Protests outside of the Supreme Court after it overturned Roe v. Wade
- After Roe v. Wade was overturned, people are acting with one thing they can control: their wallets.
- Some are trying to “keep money out of the economy,” or skip shopping at places like Walmart.
- People seem to be more interested in growing their own food after the decision, one gardening consultant said.
Jane Long, 33, usually spends just over $700 every two weeks on groceries. Before, she was spending that money at Walmart.
But after the Supreme Court overturned the constitutional right to an abortion, Long — who works as a stay-at-home mother and lives hours away from the nearest in-person protest — is mounting her own form of protest: She’s only going to shop locally.
“There’s so many benefits to shopping locally in your area. Long term, it’s something that we should do,” Long said. “But affecting revenue streams for big companies who put all this money into politics, eventually if enough people did it, it would cause a shift and a change.”
Long is mother of two, and has also had two induced miscarriages in the second trimester, both of which required abortions. She said without them she wouldn’t be alive.
Courtesy of Jane Long
Long is one of the many Americans who are feeling disillusioned with the current state of the country. With no policy in sight to codify Roe v. Wade, some are taking matters into their own hands, and exerting power over what they can control: Their wallets.
With the rise of social media, boycotts have become more effective and more plentiful, according to Caroline Heldman, the department chair of critical theory and social justice at Occidental College and the author of a book on the subject.
“Major corporations now have divisions that respond to the business threat of potential boycotts as a matter of course, and cause marketing expenditures have skyrocketed,” Heldman said. “For most of US history, most corporations sat on the political sidelines because they could. Today, there is much more public pressure to take political positions.”
An Insider investigation found that a slew of big companies — including Walmart, Amazon, and AT&T — have poured hundreds of thousands of dollars into lawmakers who are responsible for “trigger laws.”
“This is a capitalist country,” Long said. “Don’t let bad people have the thing that they want from you the most.”
‘People really find power in their dollar’
Shelbi Orme, a millennial content creator, first heard about the idea of an economic boycott in response to the Supreme Court’s decision on Roe v. Wade on TikTok.
As a sustainability expert, Orme is no stranger to the idea of a boycott or spending strategically — it’s something that environmentalists have been doing for “decades.”
“Essentially what we’re seeing now, after Roe v. Wade, is people waking up to realize not only do these multibillion dollar corporations hold up this system that we live in that is clearly corrupt, but they’re also literally giving money to politicians to fund things that are in direct conflict with our rights,” Orme said.
Courtesy of Shelbi Orme
Throughout her years as a content creator, Orme has noticed that “people really find power in their dollar.” Especially with decisions like Citizens United, which beefed up “corporate personhood” and allowed firms to pour money into political campaigns.

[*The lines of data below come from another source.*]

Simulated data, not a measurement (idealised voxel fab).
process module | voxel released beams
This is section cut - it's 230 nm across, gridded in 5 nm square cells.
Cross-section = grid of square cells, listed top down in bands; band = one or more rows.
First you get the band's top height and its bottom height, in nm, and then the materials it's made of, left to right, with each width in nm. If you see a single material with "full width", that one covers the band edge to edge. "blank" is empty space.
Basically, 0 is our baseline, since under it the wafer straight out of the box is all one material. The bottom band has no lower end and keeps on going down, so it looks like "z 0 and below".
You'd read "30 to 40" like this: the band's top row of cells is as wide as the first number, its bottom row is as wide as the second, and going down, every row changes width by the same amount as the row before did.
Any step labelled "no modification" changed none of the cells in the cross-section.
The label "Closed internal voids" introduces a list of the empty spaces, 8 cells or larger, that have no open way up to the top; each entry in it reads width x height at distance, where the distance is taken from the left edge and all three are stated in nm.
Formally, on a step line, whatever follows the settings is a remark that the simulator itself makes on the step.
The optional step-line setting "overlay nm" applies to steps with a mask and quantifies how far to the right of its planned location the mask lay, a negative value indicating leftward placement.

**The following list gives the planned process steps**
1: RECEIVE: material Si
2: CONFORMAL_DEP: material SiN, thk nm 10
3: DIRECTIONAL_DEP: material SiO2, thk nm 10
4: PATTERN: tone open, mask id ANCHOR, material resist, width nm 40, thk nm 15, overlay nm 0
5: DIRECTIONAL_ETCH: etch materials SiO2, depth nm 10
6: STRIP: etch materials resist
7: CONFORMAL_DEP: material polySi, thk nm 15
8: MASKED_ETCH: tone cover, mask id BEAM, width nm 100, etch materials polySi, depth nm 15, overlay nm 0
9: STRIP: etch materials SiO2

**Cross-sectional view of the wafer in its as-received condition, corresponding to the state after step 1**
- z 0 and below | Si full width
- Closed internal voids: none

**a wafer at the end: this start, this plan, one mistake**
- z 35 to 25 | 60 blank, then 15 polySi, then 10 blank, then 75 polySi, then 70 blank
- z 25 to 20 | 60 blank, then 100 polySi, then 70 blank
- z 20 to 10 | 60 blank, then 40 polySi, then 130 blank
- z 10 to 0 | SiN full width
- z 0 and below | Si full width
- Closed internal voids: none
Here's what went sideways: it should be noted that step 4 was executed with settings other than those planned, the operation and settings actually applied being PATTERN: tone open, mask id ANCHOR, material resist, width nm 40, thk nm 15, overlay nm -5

“It really feels like, especially in this day and age in the culture, that’s the only power we possess — at least on a regular basis,” Orme said.
There’s a long history of Americans turning to consumer activism “when they lack power in formal political channels,” according to Heldman. That includes everything from the Boston Tea Party to the wide variety of boycotts leading up to the Civil Rights Act.
The Supreme Court’s recent rulings “run against majority public opinion,” Heldman said. That includes the overturn of Roe, where, according to a Gallup poll, 58% of Americans did not want it overturned.
“Given the partisan stalemate in the Senate and the limited power of the President to enact policy, many Americans are feeling profoundly powerless,” Heldman said. “They are turning to consumer activism as a political tool because the political system is failing to represent their interests.”
From Roe V. Wade to a vegetable garden
When people lose rights, “they start looking for ways to claw back any amount of independence and control,” said Alliyah Perry, a farmer in Washington state. “And one of the biggest ways is their food.”
Bartering can help bring the feeling of control back, Perry said, though she noted you’re technically supposed to pay taxes on bartering. Growing food and trading goods are parts of the “homesteader” lifestyle Perry espouses, which can be thought of as social or political dissent, according to a 2016 dissertation by Jordan Travis Radke from the University of North Carolina at Chapel Hill.
Perry is also a gardening consultant. She said in June, she started seeing an uptick in interest from younger women in their 20s and 30s. Two prospective clients implied to her that the Roe V. Wade decision had motivated them to get into gardening, she said. People want to “disconnect and like not rely so much on the system in general,” she added.
Kelly Krugman is one of them. A millennial who works in public relations and moonlights as a progressive TikToker, she’s been railing against corporate power for years including participating in Occupy Wall Street in Los Angeles.
After Roe v. Wade was overturned, Krugman made a video criticizing the futility of what some TikTokers have called “No Buy July,” aka reducing or stopping spending from July 3-5 to protest abortion restrictions. A user in the comments section introduced her to Progressive Shopper, which breaks down brands’ political contributions.
@kelsokru Keep your $… forever. Support local women/lgbtq/bipoc owned businsss #roevwade #strike #womensrights #reproductiverights #scotus ♬ Paris – 斌杨Remix
“You start to wonder: ‘Why am I contributing, and who am I contributing to,” she said. “It all comes back to money.”
She looked up places she shops and eats at on Progressive Shopper. Now, Krugman is skipping the Doritos taco from Taco Bell she ate all through her pregnancies and doing most of her shopping at Costco, which she said has a good record on political donations and employee and benefits. She said her main hope is that boycotts will help people communicate their opinions with companies.
Krugman is also looking into growing her own food.
“Why doesn’t every person know how to grow a tomato?” Krugman said. “Most of us are sitting on some sort of land where we could grow things.”
Heldman thinks that consumer activism “will play a key role” in politics in the coming years, especially as Americans “become frustrated with a political system that fails to reflect majority rule.”
“I don’t see us being able to take down a monster like Amazon,” Orme, the sustainability expert, said. “I don’t think that the US or just in general Western culture is willing to be uncomfortable long enough to make a change. So, at the end of the day, really what we’re hoping for is to get just enough people to care, to get politicians to listen to us.”